From the Table, False Positive (FP) is the number of examples which are predicted to be positive by the model but belong to the negative class. False Negative (FN) is the number of examples which are predicted to be negative by the model but belong to the positive class. True Positive (TP) is the number of examples which are predicted to be positive by the model and belong to the positive class.

Furthermore, for a fair comparison, in all the comparison algorithms, we use standard settings for all the parameters suggested in the scikit-learn machine learning package [36]. Additionally, we use APS data set [37,38]. This benchmark data set is commonly used to evaluate machine learning algorithms, specifically for APS failure prediction tasks. There are two problems with the data set. First, the data set contains a high number of missing values. Second, the data set has a high imbalance in class distribution.

In some papers, median imputation has been used to fill missing data. For instance, in [16], the median imputation technique was utilized to handle missing values. However, median imputation can cause destruction to the data. Hence, we employ a robust imputer, namely the KNN imputation method. Thus, we replace the missing values in each column using KNN. The data set used in this paper is quite challenging, as it has the issue of imbalanced class distribution. Our proposed BELR has a comparable good performance. This may be attributed to the ability of feature-mapped layer (nodes) to extract features from the input data and enhancement layer (nodes) for further enhancement of the feature such that the classes are separated from each other. Hence, this improves the performance of BELR under skew data set. This is validated when we compare the original logistic regression classifier and the proposed BELR.

After filling the missing data using KNN imputer, we use cross validation method to fit the comparison models. Furthermore, inside cross-validation, we extract features by using BLS on training set, then fit logistic regression on a feature from the training set, then used the test set to estimate quality metrics.

The total data points are split into 10-fold using stratified method of scikit-learn machine learning package and run each algorithm 10 times. For instance, in the first run we combine nine samples of the divided data as the training set and the remaining one sample for test set. We repeat this process 10 times using different set of data points as the training set and test set.
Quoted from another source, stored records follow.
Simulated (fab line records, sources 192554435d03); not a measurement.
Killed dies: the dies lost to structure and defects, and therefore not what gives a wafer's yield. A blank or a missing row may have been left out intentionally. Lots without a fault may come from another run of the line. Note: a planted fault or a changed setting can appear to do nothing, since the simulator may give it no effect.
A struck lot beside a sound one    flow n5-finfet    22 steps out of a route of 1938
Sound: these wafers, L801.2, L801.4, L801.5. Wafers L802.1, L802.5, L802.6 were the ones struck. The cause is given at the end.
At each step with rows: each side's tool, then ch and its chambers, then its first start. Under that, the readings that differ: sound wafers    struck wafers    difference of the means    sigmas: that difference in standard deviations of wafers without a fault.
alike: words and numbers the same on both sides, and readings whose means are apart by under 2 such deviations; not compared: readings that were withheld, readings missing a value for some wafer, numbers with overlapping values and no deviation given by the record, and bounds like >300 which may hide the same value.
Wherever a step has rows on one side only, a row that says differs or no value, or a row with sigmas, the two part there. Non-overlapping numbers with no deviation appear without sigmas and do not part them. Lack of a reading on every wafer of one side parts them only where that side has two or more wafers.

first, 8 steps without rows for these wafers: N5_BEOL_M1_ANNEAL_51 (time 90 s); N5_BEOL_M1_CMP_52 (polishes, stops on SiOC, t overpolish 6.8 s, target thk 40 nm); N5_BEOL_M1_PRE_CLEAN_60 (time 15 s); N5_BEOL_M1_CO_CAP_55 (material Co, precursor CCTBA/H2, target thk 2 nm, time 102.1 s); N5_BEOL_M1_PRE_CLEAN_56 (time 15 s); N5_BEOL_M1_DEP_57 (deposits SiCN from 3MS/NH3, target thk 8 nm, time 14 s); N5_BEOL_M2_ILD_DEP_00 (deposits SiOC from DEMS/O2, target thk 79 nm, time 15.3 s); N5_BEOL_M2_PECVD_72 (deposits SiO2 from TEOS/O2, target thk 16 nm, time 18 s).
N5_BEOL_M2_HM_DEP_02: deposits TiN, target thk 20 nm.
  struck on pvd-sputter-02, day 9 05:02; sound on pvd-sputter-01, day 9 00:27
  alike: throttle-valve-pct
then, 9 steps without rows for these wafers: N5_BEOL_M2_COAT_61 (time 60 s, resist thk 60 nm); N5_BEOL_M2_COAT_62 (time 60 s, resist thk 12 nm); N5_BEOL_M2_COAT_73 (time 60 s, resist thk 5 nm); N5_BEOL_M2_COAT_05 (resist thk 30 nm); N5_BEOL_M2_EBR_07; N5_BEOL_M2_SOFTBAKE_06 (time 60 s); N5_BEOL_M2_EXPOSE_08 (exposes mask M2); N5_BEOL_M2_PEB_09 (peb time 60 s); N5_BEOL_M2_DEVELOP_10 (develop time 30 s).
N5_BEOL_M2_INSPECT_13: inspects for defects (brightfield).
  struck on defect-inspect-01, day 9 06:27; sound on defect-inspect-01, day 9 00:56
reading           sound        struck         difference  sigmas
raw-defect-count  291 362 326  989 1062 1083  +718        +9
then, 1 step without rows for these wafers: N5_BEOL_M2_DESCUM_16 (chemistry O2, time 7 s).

Table 2. Details of the data set and further details of the data set.

Total Number of Data Points	No Rows of Training Data	No Rows of Test Data
76,000	68,400	7600
Training Set		Test Set
Negative Case	Positive Case	Negative Case	Positive Case
67,162	123	7462	137

summarize the details of the data set used in the first run. In the experiment, we present the average performance of each compared algorithm.

From the table, the ratio of positive case to negative case in the training set is 0.001831, and for the test set, it is 0.018360. It should be noted that we have used stratified method of scikit-learn, a machine learning package, in our cross-validation methods. It takes into consideration the imbalance class of the data to split the data into 10-fold.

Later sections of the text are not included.